I would like now to address the final theme of my opening remarks, concerning my wish to do something of which my mother would be proud.

It is not just my wish for my mother's happiness that leads to the expression of this intention. In thinking of my mother, in this context, and I am seeking to honor the past. The world I entered as a young man, and to which I now contribute to as a mature citizen, is a world that was cared for and managed by the generation that preceeded my own.

In pleasing my mother, in doing something that would make her happy, I need to be honoring the gifts that her whole generation have made to our communial existence. There must be continuity with the past, or we dishonor it. In the Judaic-Christian tradition this idea is placed so high as to be one of the Ten Commandments: Honor thy Father and Mother.

As much I as write and speak about the tyranny of concentrated wealth, and the need for its end, we cannot approach a just and equitable solution to this problem by failing to realize that previous generations have accomplished much. What we do must build upon that work, rather then tear it down and seek to replace it.

Continuity, not dis-continuity. Even the American Revolution, the violent drama that proceeded the creation of our Constitution, did not interrupt the necessary stream of continuity. Civilization has processes in it not unlike those of a living organism - cycles of birth and death, illness and health, stasis and metamophosis. In our age it is necessary to wake up to our participation in these processes and take hold of them in a conscious fashion.

Thus, to go beyond the limits of the age of the tryanny of concentrated wealth, is to act co-creatively in the evolution of human societies. Just as our forefathers made a giant step forward in the nature of Government, in the establishment of the Constitution, so it is with our generations that the possibility exists to further evolve human society toward those ideals and goals we know in our hearts are right.

Our goals may be radical, but the processes by which we seek to achieve them should not be. Violent revolution is not necessary, if we understand that our form of Government is, in fact, such that constant non-violent revolution is the normal order of the day. Every time we amend the Constitution we change fundamental processes.

One way to see this is to perhaps picture the American form of Government to be a living organic Being, who is trying to incarnate, to take form within human socieity. But this Being is of such a nature that it can only come into incarnation over time. It cannot enter into human society all in one step, but must slowly, over time, find its way into existence as a concrete structure within which human beings find the order required by their communal relationships.

So we are on the cusp of a new major step. We will not achieve the whole that is possible, nor need we try. Our goals can be more modest. I will endeavor to state them in the way that I understand them, subject of course to their better articulation over time as more and more people enter into the processes of public dialogue.

Limits need be set on the ability of concentrated wealth to corrupt the processes of Government. The citizen must evolve to a more ongoing conscious particpation in the processes of our Government - the act of Consent must intensify and become a public habit. The ideals which moved our founders, ideals concerning the rights of individuals and the duties of Governments toward such individuals, these ideals must be brought further into incarnation. This means that we cannot any longer tolerate those social dislocations that create homelessness, poverty and the abuses of freedom, and individual rights to economic opportunity, that take form in institutional racism. This is what I mean by social triage.
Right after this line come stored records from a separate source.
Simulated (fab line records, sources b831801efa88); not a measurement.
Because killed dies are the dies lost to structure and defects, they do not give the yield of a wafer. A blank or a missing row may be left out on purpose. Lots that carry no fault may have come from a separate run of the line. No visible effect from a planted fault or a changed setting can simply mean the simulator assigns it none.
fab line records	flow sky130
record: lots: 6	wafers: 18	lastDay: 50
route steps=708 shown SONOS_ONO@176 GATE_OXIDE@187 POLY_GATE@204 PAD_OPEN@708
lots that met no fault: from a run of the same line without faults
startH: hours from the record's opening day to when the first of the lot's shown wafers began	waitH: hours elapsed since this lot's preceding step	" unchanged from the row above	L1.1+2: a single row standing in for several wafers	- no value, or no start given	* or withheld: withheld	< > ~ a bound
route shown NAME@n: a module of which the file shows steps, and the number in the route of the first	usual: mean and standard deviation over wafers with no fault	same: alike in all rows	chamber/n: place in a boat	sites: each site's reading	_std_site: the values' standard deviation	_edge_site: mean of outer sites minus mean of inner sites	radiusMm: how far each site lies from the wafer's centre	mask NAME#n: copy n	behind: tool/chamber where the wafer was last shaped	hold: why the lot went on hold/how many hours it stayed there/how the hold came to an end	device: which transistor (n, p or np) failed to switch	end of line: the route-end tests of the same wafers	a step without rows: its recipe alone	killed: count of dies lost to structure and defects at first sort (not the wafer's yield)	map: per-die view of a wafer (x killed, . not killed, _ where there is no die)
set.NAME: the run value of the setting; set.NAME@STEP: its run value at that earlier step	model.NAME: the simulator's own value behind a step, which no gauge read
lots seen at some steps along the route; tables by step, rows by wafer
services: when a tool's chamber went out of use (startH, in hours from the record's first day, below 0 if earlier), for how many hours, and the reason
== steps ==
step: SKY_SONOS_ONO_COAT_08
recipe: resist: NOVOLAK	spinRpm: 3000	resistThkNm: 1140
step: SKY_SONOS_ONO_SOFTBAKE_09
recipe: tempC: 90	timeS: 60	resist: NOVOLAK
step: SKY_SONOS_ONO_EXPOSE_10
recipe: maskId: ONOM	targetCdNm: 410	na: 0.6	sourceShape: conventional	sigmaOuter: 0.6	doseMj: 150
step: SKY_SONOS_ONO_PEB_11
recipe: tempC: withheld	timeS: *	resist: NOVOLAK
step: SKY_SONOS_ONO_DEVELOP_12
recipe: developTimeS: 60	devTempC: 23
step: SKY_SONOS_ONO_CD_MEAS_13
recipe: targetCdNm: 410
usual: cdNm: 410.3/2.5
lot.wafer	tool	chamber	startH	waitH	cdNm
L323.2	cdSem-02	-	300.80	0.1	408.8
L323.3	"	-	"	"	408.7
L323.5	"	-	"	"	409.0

These are modest goals, and are interdependent in their realization. We accomplish them together or not at all. Moreover, we accomplish them by evolving our public life, by honoring the past and growing the future from the rich soil bequeathed to us by the passion and efforts of all those who have proceeded us.

These then are the thoughts I wished to place before you, my dear friends, as the articulation of a vision I believe we share in all our hearts.

If you find something of worth in them, then perhaps you will consider giving me the opportunity to serve you by contributing to our public life as a member of the Executive Branch of our form of Government, as your President.

Thank you for your kind consideration of my application for the opportunity to carry out this duty. Your trust and affections will go far in enabling me, or any other public official, to accomplish all that you have a right to expect from your public servants.